# Freestyle Fun!



## RickGibbs (Dec 16, 2005)

Have you seen all the Rookie videos?


----------



## AquaClaraCanines (Mar 5, 2006)

yes they make me go nuts! lol...

as do some border collie ones...

SL walks backwards in a straight line and spins four times in a row! I love it! HE LOVES IT!


----------



## AquaClaraCanines (Mar 5, 2006)

PS My song is Glen Miller - In The Mood at the moment


----------



## RickGibbs (Dec 16, 2005)

I've posted links before...but not since we got the YouTube feature... BTW, Carolyn joined our forum a while back....posted a few times, and then left...


----------



## LibertyME (Jan 6, 2007)

Freestyle looks like a lot of fun.! I would love to see your clips!


----------



## AquaClaraCanines (Mar 5, 2006)

It IS fun!!! It is the ultimate clicker sport. So fun. We are working on MARCHING tonight... left, right, left, right.

To teach that, teach reliable "shake" with "left" and "right" then set it to movement.


----------



## LibertyME (Jan 6, 2007)

oh goodness Im just getting libby to use her left and right....cant imagine convincing her to move while lifting her paws! <grin>

I think that is one of the things I love best about clicker training is that the possibilities are ENDLESS... and that sometimes you end up with a behavior that you didnt expect ....
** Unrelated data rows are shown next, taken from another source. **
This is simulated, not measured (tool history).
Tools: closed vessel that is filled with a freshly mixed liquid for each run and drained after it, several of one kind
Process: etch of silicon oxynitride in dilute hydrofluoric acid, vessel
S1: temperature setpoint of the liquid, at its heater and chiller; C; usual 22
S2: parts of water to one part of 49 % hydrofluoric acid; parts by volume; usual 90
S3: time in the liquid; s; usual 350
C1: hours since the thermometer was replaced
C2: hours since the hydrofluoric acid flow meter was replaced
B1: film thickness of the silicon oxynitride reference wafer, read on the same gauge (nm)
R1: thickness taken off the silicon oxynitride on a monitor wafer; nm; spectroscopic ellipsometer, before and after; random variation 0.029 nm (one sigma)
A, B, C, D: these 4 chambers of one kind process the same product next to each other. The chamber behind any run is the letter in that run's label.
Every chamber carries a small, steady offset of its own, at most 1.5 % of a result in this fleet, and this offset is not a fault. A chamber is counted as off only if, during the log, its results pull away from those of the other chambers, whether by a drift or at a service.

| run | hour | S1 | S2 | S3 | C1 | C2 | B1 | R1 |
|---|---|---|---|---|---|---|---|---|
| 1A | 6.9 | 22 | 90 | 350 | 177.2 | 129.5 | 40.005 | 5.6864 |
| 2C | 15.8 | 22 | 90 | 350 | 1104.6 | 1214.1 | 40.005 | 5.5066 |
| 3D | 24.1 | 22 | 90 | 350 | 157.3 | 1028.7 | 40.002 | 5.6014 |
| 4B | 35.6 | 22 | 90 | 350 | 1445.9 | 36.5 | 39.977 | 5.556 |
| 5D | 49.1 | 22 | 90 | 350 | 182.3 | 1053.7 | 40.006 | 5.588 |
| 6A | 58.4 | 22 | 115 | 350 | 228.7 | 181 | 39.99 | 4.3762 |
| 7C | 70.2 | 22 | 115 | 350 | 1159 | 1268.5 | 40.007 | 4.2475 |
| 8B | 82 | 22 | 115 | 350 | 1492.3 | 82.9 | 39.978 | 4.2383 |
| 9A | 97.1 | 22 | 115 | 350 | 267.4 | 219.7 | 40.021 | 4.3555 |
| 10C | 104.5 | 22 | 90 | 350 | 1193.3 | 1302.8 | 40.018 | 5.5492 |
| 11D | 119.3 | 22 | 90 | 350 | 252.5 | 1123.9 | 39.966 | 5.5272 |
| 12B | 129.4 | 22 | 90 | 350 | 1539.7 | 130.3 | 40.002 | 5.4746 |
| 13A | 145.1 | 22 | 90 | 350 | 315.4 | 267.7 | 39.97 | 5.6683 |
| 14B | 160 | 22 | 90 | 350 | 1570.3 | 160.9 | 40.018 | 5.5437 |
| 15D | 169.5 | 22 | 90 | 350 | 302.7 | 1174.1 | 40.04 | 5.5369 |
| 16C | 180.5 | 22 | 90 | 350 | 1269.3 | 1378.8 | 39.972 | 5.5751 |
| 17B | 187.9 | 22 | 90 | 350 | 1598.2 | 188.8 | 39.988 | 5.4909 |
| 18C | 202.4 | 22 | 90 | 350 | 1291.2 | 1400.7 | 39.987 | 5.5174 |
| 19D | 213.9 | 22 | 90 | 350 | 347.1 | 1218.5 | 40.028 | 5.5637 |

Just happend to have the clicker handy and captured this - took about three clicks for her to figure it out...then some time to get the cue "Foolish"... so no clicker any more...She still relies on food....but we are approaching the weaning off stage...


----------



## AquaClaraCanines (Mar 5, 2006)

HAHAHA That's great. And could be used in FS


----------



## FlyingQuizini (Oct 24, 2006)

I recently got Quiz to circle around be backwards... He starts in heel position and gets all around me, back to heel position, while backing up the entire time! Now we're working on doing that while I'm walking. He has to learn to adjust where he's going!

FS is super fun!

Check out Attila Szkukalek & Fly for more great FS videos: 
Home

He's speaking at Clicker Expo (www.clickerexpo.com) this weekend in Los Angeles and I"M GOING! WOOHOO!

-Stephanie


----------



## LibertyME (Jan 6, 2007)

He's speaking at Clicker Expo (www.clickerexpo.com) this weekend in Los Angeles and I"M GOING! WOOHOO!

-Stephanie[/QUOTE]

Stephanie you LUCKY DUCK!!!!!
I would LOVE to go just once!

I am amazed at dogs that walk backwards...it isnt as easy as it would seem, at least not to Liberty and me!!  Liberty can get about 3 steps! (just enough for rally-excellent!) then it kind of falls apart  

Did you capture the slightest inkling of circling around you or use a target??


----------



## LibertyME (Jan 6, 2007)

AquaClaraCanines said:


> HAHAHA That's great. And could be used in FS


She will do it when sitting with no food...but when we stand she looks for some inspiration  .... 

I think it would be cool to get her to walk forward even just a couple of steps, but it has taken so long to just get her to accept us standing behind her that Im not sure it will happen - time will tell.....for now it is just a cool trick my sons use to impress their friends .... Who's a Foolish Girl? Liberty is!!


----------



## FlyingQuizini (Oct 24, 2006)

LibertyME said:


> He's speaking at Clicker Expo (www.clickerexpo.com) this weekend in Los Angeles and I"M GOING! WOOHOO!
> 
> -Stephanie


Stephanie you LUCKY DUCK!!!!!
I would LOVE to go just once!

I am amazed at dogs that walk backwards...it isnt as easy as it would seem, at least not to Liberty and me!!  Liberty can get about 3 steps! (just enough for rally-excellent!) then it kind of falls apart  

Did you capture the slightest inkling of circling around you or use a target??[/QUOTE]

It was actually really easy b/c he already knew "Get in" which is to scoot in to me while in heel position and he also knew "get back" which is to back up. He's really good at both behaviors. I can have him back up all the way across the room. I'll have to post a video of it sometime. Anyway, we just sort of morphed the two together and got the circle back trick in about a day and a half.

-Stephanie


----------



## hawtee (Nov 1, 2006)

How do you get them to circle backwards around you. That looks like so much fun. Thanks for sharing.


----------



## Katiesmommy (Sep 10, 2006)

That really made my day. Soooo cute. Thanks for posting the videos


----------